ENVIRONMENTAL INFORMATION
FROM THE PALYNOLOGY OF BAT GUANO
L.J. MAHER, JR
Department
of Geology and Geophysics, University of Wisconsin, 1215 W. Dayton Street,
Madison, WI 53706 USA (maher@geology.wisc.edu)
Bat droppings accumulate in
caves, and the resultant guano contains a stratigraphic record of the
environment analogous to the record from lake sediment and peat. The bats
forage at night for insects over a particular area, and they return to the cave
during the day to sleep and care for their young. They attach themselves to
suitable perch areas of the cave ceiling, and their excrement accumulates on
the floor below. Flying requires a lot
of energy, and this requires the bats of temperate regions to consume large
numbers of night-flying insects. In some
situations the guano can reach a depth of meters in hundreds to thousands of
years, and it has a valuable chronostratigraphy. The bat scats occur as small
pellets that individually represent the non-digestible portion of the animal's
diet in the preceding day; hence the diet provides information about the time
of the year the feeding occurred. Bat
guano contains, among other things, insect fragments, hair, pollen, and some
mineral matter. Night-flying insects do
not normally visit flowers for the pollen; many species do not eat during the
flying phase of their life cycle, and those that do generally are nectar
feeders. Although the insects are not
after the pollen, they do fly through a pollen-laden environment, and the
pollen and dust adheres to their bodies.
The insects essentially act as living traps for airborne debris. The bats also are furry pollen traps; during
grooming they ingest pollen and dust enmeshed in their fur, and this also is
excreted. Study of the pollen in an
individual scat contains a record of the atmospheric pollen during a single day
in the past. Pollen from multiple scats
can provide a record of a season. This
kind of detail is hardly ever available from lake sediment.
Chemical
analysis of individual bat scats in a time series can provide a record of the
region's changing environment caused by agriculture, industry, volcanic dust,
and a host of other details that depend only on the cleverness of the
researcher. Careful carbon-14 analysis
can isolate times when bats did not use the cave, and that negative evidence
can also be used to interpret past conditions.

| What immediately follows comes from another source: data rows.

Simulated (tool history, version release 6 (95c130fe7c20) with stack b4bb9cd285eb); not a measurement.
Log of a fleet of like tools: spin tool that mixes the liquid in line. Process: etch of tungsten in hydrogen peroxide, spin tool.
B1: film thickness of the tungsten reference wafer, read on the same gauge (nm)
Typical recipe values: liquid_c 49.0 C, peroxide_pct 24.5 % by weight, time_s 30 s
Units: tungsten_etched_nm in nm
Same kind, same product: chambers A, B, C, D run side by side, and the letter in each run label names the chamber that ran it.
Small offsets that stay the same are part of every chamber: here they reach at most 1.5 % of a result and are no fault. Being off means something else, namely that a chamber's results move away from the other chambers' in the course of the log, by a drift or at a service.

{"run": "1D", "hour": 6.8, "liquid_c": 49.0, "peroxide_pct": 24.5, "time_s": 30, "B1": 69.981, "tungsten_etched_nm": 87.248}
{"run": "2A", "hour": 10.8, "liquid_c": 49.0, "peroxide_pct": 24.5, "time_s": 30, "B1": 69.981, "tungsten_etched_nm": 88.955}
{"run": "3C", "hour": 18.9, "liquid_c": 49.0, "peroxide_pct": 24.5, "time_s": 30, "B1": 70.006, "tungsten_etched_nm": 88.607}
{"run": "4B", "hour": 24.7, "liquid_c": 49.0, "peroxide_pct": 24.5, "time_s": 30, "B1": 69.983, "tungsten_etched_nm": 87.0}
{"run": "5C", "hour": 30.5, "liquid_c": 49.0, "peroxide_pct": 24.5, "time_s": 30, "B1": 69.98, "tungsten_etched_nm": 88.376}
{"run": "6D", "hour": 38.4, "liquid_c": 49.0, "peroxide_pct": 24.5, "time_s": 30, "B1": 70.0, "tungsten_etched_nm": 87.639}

If the types of insect in the guano change over time, that may also
provide evidence of changing climate.
Tom Aley, owner of the Ozark Underground Laboratory,
Protem, Missouri, USA, allowed me to collect guano samples for an exploratory
study. Tumbling Creek Cave contains a
maternal colony of the Grey Bat (Myotis grisescens) that occupies
the cave for a short time each year.
Scats collected from the base of a 75-cm thick cone of guano yielded an
AMS 14C date of 2810 ± 40 (CAMS 85667). The fecal material has a
crumbly structure below the surface; it was of mahogany color (7.5 YR 2/1 to
3/2) and had no noticeable odor. The
feces contained many insect fragments, hair, and a wide assortment of pollen
and spores. Guano can be processed
like normal sediment, but simple washing in a weak detergent solution followed
by acetolysis appears adequate. Normal sediment coring devices compress the
guano; this can be avoided by using a modified "Russian" peat sampler
or by freezing the guano to a dry-ice-cooled probe.